"Philip Seymour Hoffman, New York, 2003"
Signed Martin Schoeller and dated 2016, numbered 8/10, on the label verso. Archival pigment print mounted on aluminum and framed, image 49 x 40 cm. Including frame 60 x 50 cm.
Camera Work, Berlin.
Private Collection, Sweden.
"A photographic close-up is perhaps the purest form of portraiture, creating a confrontation between the viewer and the subject that daily interaction makes impossible, or at least impolite". Schoeller's work emphasizes this intense, intimate, and often challenging connection by scrutinizing subjects in their most vulnerable state, revealing details and expressions that are typically hidden from view.
Martin Schoeller (b. 1968, Munich) is one of the most renowned contemporary portrait photographers. After studying at the Lette-Verein in Berlin and in Hamburg, he moved to New York, where he assisted Annie Leibovitz for four years before beginning his independent practice in 1996. A regular contributor to major publications, Schoeller—like Richard Avedon before him—served as a contract photographer for The New Yorker.
His celebrated Close Up series, begun in 1998, has become one of the defining portrait projects of the past three decades. Featuring more than 200 leading figures from politics, art, culture, and sports, the series is distinguished by Schoeller’s rigorous consistency: identical lighting, framing, and lack of retouching for each sitter. “What you see is what you get,” he has said, underscoring his pursuit of a more truthful, if never entirely objective, form of portraiture. Exhibited worldwide, Close Up remains central to Schoeller’s practice.

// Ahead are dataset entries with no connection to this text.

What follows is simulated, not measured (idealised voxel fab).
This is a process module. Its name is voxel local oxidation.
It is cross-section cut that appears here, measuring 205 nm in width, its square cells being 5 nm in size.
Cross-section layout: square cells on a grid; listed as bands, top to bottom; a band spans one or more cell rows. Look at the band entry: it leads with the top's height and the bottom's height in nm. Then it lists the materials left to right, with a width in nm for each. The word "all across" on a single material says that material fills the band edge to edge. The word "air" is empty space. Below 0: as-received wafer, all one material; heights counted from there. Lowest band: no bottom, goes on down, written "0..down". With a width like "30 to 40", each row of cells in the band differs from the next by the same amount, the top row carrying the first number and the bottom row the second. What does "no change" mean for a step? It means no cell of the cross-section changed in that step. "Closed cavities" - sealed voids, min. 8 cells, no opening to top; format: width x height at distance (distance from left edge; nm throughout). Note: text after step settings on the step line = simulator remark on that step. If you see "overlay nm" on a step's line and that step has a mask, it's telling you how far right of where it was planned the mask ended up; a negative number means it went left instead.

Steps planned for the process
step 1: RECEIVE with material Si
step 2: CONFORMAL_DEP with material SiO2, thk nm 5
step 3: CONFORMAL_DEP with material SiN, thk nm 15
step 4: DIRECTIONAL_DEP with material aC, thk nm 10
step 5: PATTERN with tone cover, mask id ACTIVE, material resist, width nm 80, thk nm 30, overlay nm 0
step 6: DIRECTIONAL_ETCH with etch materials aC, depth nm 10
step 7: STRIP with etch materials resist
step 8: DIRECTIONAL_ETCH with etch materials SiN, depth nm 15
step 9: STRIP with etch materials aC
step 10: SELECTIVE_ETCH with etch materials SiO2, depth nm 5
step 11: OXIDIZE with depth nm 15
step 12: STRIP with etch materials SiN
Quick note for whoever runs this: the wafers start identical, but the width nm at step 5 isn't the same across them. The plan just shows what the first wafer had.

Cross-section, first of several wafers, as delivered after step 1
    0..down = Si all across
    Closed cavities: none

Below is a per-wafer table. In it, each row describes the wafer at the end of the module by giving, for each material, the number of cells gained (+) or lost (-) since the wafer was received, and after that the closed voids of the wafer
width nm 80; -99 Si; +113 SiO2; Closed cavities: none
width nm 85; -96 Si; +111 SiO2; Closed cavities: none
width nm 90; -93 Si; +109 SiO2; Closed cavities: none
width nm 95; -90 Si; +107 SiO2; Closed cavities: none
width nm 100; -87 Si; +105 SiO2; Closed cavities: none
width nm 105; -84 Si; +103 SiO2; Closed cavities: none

In the 2024 documentary “We all bleed red”, Josephine Links accompanies Martin Schoeller on his personal photography projects, not only showing a world-renowned photographer at work, but also providing insights into diverse worlds that reveal the fractures in American society. In doing so, the film conveys the deeply humanistic insight that Martin Schoeller has sought to convey through his work for decades and which is expressed in the film through the words of a Native American: “We all bleed red.”
Philip Seymour Hoffman (1967–2014) was among the most accomplished and admired American actors of his generation. Known for his extraordinary range and commitment to character, Hoffman emerged in the 1990s with memorable roles in Boogie Nights (1997), Magnolia (1999), and The Talented Mr. Ripley (1999). His breakthrough as a leading man came with Capote (2005), for which he won the Academy Award for Best Actor. He went on to earn further Oscar nominations for his performances in Charlie Wilson’s War (2007), Doubt (2008), and Paul Thomas Anderson’s The Master (2012).
Hoffman was also an accomplished theater actor and director. He was a longtime member of New York’s Labyrinth Theater Company and received Tony Award nominations for True West (2000), Long Day’s Journey into Night (2003), and Death of a Salesman (2012). His career, cut short at just 46, left a legacy of rare depth and intensity across both film and theater.